My year away was indeed marked by many other moments of deep appreciation of the beauty of my surrounds. Now, as I try to distill the essence of these moments into words, more images come flooding back to me;
Walking on cold evenings through the cobblestone streets of my home town; clad in a thick down jacket with scarf wrapped high around my face; undrawn curtains and early evening lights providing an intimate glimpse into a story book of all things German; my sense of direction constantly assured by the majestic ruins of a castle perched high on a hill, its once formidable and impregnable walls now conquered by thick and ancient forest;
Sitting cosily in the cabin of a high speed train; softly strumming my guitar; gazing out upon the southern German countryside as small specks upon the horizon grew steadily into snow mantled Alpine giants; the last rays of sun casting a golden glow upon the scenery and belying the icy cold that would bring overnight snows;
A sunny morning in Venice; the perfect marriage of morning sunlight and light breeze creating a sense of wellbeing; strolling happily through a wondrous city devoid of the usual throng of tourists; exploring lesser known corners, each twist and turn bringing yet more architectural and artistic masterpieces; sun glistening on the gentle undulations of the Mediterranean Sea; empty gondolas bobbing happily;
Spring in the Yorkshire Dales; thatched roofs and wildflowers and bumble bees; a nest of kittens in the corner of an old shed; a lick from a dog; hedgerows and crumbling stone walls separating a patchwork quilt of fields and pastures.

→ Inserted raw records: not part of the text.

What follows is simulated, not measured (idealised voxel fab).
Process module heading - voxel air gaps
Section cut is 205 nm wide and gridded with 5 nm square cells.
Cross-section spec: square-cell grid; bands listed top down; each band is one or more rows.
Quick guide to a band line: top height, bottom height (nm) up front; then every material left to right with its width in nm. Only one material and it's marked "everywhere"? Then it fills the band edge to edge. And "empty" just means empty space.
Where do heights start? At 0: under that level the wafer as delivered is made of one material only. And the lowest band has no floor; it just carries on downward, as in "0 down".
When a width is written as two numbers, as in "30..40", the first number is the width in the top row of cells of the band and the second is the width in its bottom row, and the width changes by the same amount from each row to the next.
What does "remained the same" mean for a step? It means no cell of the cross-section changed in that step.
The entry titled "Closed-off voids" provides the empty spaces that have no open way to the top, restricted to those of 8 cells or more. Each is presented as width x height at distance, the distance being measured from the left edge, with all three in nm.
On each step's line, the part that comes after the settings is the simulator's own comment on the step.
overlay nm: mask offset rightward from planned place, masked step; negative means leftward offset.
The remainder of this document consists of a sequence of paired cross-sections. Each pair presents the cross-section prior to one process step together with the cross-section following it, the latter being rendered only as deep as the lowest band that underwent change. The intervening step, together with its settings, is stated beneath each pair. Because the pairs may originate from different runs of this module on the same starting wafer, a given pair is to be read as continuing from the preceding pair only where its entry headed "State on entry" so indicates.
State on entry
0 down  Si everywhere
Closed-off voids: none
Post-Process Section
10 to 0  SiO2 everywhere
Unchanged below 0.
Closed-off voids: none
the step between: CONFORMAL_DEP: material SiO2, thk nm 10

These settings evoked a stream of wonderment and joy from within me. There was a romantic beauty that touched me deeply. A beauty intensified by the fact I was alone, outside of the usual context of friends and possessions. At the time these feelings were yet to manifest into any strong beliefs, but certainly, there was a very subtle sense that I could not be blessed with such beauty if it were not for some guiding force behind it all. It was the desire to experience this feeling again that led to the sincere search I would undertake some years later. Seeds were undoubtedly being planted within my psyche.